Autistic Animal Familiar – pen and ink

This week I drew what my own autistic animal familiar might be like. I began my drawing with some basic shapes…

Then I built on my basic shapes to make a pencil sketch…

Once this was done I set to work on my ink drawing. This was all done in bed since my pain has been ferocious recently. (I am trying to follow advice and listen to my body more and take better care of it but it has yet to show any results.) I prefer drawing at a table but “needs must when the devil vomits into your kettle” (Blackadder).

Here’s the finished ink drawing…

My thinking with this drawing and autism was…

  • I made him basic shape a scawney little cat – just the sort of cat I would be. Cat’s always seem to me to be naturally autistic. It gives me a very strong sense of affinity with them. My cat Leia and I are like two peas in a Star Wars loving pod. (Yes, she loves Star Wars too because people call her name sometimes and call her a princess, but mainly because I give her treats so she will watch it with me. Lol)
  • I gave him big big eyes, ears and whiskers to convey his heightened sensitivity and the way we take in all the information not just selective bits.
  • The broken collar represents how so many clothes, clothing labels, jewellery etc. are intensly irritating and also how we don’t always fit so well into society.
  • My creature’s tail is curved up into a golden spiral which is based on the golden ratio (which is approximately 1 to 1.61803398875). This indicates how cool patterns are for many autistic people, me included.
  • I also gave my cat slightly sad comic eyes to show how it can be difficult sometimes to be autistic, especially when we have communication and social problems.

I’m going to call my autistic animal familiar “Joe“.

😊

Fire Salamander Inks and “The ugly stage”

This week’s drawing began as a doodle of some water currents. I then decided to redraw them and add a fire salamander larva (which looks a lot like an Axolotl).

Here are some process photos…

“The Ugly Stage”

The photo above captures really well how most of my artworks go through a horrible “ugly stage”. This is the point at which I start to think I am kidding myself about being an artist and I should just give it up and watch Netflix instead! As it happens with this particular drawing I was tired and asthmatic while drawing the above. I had pneumonia. My Ventolin had given me an essential tremor in my hands and for some inexplicable reason I had persevered with the inking anyway. Thankfully I stopped before I completely ruined the picture.

The next day I picked my drawing time carefully to avoid problems with my breathing and things were much easier. I tidied up a lot of the errors and began the process of trying to find creative solutions to the difficulties I’d got myself into.

Here is how the drawing turned out in my book…

Here it is close up…

One of the things I was unhappy about with this picture was that I wasn’t able to fully make the salamander larva stand out from the background. Normally I would do this by making the contrast and dark black lines strongest in the subject, but I had made the water currents really dark already so that wasn’t possible. It would also have been good to have put part of one of the water currents over the top of the animal to make him appear to be floating amongst them.
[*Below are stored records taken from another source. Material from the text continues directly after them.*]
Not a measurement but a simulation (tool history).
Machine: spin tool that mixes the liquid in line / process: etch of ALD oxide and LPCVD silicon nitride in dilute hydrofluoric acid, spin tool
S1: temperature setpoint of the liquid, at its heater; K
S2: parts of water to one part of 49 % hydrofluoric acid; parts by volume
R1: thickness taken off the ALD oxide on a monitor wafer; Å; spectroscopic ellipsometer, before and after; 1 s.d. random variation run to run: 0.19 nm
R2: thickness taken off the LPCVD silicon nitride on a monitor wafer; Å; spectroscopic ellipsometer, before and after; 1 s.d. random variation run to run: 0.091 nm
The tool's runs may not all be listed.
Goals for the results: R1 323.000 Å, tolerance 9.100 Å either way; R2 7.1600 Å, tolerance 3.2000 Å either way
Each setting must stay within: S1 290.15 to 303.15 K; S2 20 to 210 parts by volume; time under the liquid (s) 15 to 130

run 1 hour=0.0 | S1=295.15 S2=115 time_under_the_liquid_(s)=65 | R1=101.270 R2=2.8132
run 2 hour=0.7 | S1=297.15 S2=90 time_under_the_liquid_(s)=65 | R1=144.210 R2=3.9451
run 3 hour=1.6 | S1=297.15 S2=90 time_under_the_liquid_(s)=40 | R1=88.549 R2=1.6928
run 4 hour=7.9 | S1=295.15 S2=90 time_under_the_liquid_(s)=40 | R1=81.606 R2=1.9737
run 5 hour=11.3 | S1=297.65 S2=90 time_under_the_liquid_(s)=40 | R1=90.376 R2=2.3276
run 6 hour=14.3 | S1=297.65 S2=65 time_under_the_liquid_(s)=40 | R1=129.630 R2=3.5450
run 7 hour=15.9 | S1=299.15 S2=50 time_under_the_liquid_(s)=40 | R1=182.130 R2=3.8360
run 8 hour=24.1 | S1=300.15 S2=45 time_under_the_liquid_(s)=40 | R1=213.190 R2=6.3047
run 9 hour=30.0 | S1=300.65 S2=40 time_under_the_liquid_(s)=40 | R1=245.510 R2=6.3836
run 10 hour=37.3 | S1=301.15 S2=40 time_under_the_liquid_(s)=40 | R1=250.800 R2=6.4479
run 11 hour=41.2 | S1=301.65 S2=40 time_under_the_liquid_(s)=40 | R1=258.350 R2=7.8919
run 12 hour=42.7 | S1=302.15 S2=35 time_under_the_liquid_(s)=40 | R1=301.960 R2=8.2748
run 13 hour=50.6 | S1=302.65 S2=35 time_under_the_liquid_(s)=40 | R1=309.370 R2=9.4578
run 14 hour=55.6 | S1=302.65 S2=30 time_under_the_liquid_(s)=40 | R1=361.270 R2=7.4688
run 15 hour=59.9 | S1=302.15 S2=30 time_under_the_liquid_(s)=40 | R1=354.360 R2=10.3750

I did play around with adding some digital colour to push the subject/object contrast through colour, but in the end I think I preferred the ink drawing…

Five-Horned Rhinoceros Beetle – ink

After looking at a rhinoceros beetle last week I really wanted to make a more detailed drawing of one. I chose the Five-horned Rhinoceros Beetle (Eupatorus gracilicornis).

I started as I always do with a drawing, just sketching out the big shapes. Then I began to add some details to my sketch. Here is the complete pencil drawing…

Next I put in a thin ink outline…

As they say in Star Wars…

“Here’s where the fun begins!”

Anakin, Battle of Coruscant, “Revenge of the Sith” film

My next job was all of the actual ink rendering which I really really like doing. I find it really helps with stress. Here’s how I started the head with the full black sections…

Next I had to try to work out exactly how I wanted to render the head of the animal. I thought first of using hatched lines, but I really wasn’t sure and have been caught out with this before when I’ve used them and not liked the result. So I photocopied my drawing and tried out two different ways of doing it. Here they are side by side…

I definitiely preferred the stippled effect, so I went ahead with that. (While I was at it I also sketched out some ideas for drawing various textures on other parts of the beetle. Most of these were OK and I went ahead with them in the actual drawing.

So here is the final beetle…

The Rhino and the Lady – an experiment

I started this week’s art as an experiment. I had previously come across the plant “Honesty” (Lunaria annua) which has the most beautiful seed pods. Here’s a photo by Josef F. Stuefer from Wikipedia…

Used and resized under Creative Commons Licence (Attribution 2.0 Generic (CC BY 2.0))

I really like the way the seed pods have this dark line around them. I wanted to se if I could create that using watercolour without actually drawing the line.

To do this I wet the area of each pod with water, then added some strong paint. Then I added some water in the middle which tends to push the pigment out to the edges. This is how I thought I might be able to get the paint and water to make the line for me!

Here is how that turned out…

And here is a close look at how the paint behaved…

So the answer to my experiemental question is yes, I can get the paint and water to draw the line for me! However the line was not clear enough or clean enough for the picture I wanted to make.

After I’d had a cup of tea I decided to make an ink drawing over the top of this painting experiment.

So I inked a drawing over the top and then finished it by directly painting in some details to both the seed pods and the two creatures I put into the picture. One was the Five-horned Rhinoceros Beetle (Eupatorus gracilicornis) just taking flight and the other was a Common Seven-spot Ladybird (Coccinella septempunctata).

Here is the final illustration “The Rhino and the Lady”

I find it difficult to stray from realism, so finishing this was really encouraging, since I used the shape of the plant’s seed pods but not the colour and did the same with the two beetles (although you can bearly see it with the ladybird). This painting is one of those turning points in life, were you can feel a different way of doing things growing inside.

On the realism front though I think it would be wonderful to make a pencil drawing of the seed pods and a large line and wash painting of the Rhinoceros Beetle as it unfurls it’s wings in black and white (So the only paint I would use would be black watercolour diluted down.) Of course I could experiment here and have a go at doing ink washes. I wonder how they might compare to watercolour washes?